What Pentax has to offer with similar price/performance that would be equivalent to good Nikon consumer zoom's like:

18-70mm f3.5-4.5G ED-IF AF-S DX Zoom Nikkor
18-105mm f/3.5-5.6G ED-IF AF-S VR DX Zoom-NIKKOR?
Note, that these zooms are with focusing engines and they do focus faster than screwdriver lenses. They are not too expensive too.

What about inexpensive primes like:
50mm f/1.8D AF Nikkor
AF-S DX NIKKOR 35mm f/1.8G?

Granted, Pentax has DA 35mm f/2.4, with similar price, but it is slower than 35mm f/1.8 Nikkor.

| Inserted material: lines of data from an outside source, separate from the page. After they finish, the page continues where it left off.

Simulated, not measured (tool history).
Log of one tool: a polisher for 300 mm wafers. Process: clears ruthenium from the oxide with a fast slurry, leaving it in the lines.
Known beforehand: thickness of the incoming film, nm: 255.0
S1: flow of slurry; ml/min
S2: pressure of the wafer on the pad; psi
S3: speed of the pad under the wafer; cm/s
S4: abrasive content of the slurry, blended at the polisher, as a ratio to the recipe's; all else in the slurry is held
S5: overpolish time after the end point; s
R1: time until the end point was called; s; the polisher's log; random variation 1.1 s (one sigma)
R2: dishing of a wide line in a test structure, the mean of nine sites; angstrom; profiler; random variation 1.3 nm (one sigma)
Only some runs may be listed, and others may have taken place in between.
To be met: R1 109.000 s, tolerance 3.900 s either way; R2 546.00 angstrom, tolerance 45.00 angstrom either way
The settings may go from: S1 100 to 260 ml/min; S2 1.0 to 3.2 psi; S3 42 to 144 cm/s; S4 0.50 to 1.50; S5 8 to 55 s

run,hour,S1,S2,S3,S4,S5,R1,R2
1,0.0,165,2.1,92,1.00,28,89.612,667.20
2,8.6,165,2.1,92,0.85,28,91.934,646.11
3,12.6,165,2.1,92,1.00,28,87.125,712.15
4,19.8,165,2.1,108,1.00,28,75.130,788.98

The latest Pentax 18-135mm lens looks like a good consumer zoom. Nice focusing speed and sharpness. What about its price? Well ... thats not so nice.

So Pentax glass is not cheaper. Maybe it was cheaper some time ago.

Btw. "A lot of second hand glass" is another Pentax myth too. All photography stores in my area that sell second hand lenses have a lot of Canon and Nikon glass, but very little (if any) of the Pentax glass. The same applies to the new glass as well. In addition to this better Pentax lenses are overpriced (for what they can do). The same applies to Pentax flashes.

It may be slightly different story if you like to shot manual though.



I agree that these Oly cameras are nice, but there is one 'but' - The Olympus is abandoning the 4/3-rds system. The only 4/3 camera still being produced is E5, the rest of the new Oly stuff is micro 4/3. Granted 4/3 lenses can be used on micro 4/3 cameras with an adapter, but still, their performance will not be the same. So it is probably not a good idea to invest into 4/3 system now. Micro 4/3 is a different story. Even there Oly is a bit slow.

the reason why the oly 600 is so cheap is because
1) for some reason oly decided to make the 620 for the NA market and call it 600 without some filter built in... drop the price quite a bit
2) 4/3 is abandon = cheap ass camera
3) 2 kit lens = good coverage for super cheap, 4/3 takes almost all type of manual lens (MD/FD which are dirt cheap).

That's all it's got going for, some people buy older/cheaper canon DSLR to mod and mount MD lens on them, i think buying an oly 600 might be even better (you essentially get in body IS, a swing out LCD, 2 kit lens that cover 14-150mm that would do AF), all for 100 dollars more than an older canon body...

This is definitely not something for the fainted heart, but you will definitely learn alot from it .

Other wise go with the pentax, the k-x/k-r are quite nice camera to be had ATM. the pentax bundle with kit lens provide exceptional value IMO... haven't found anything that can beat their bundle.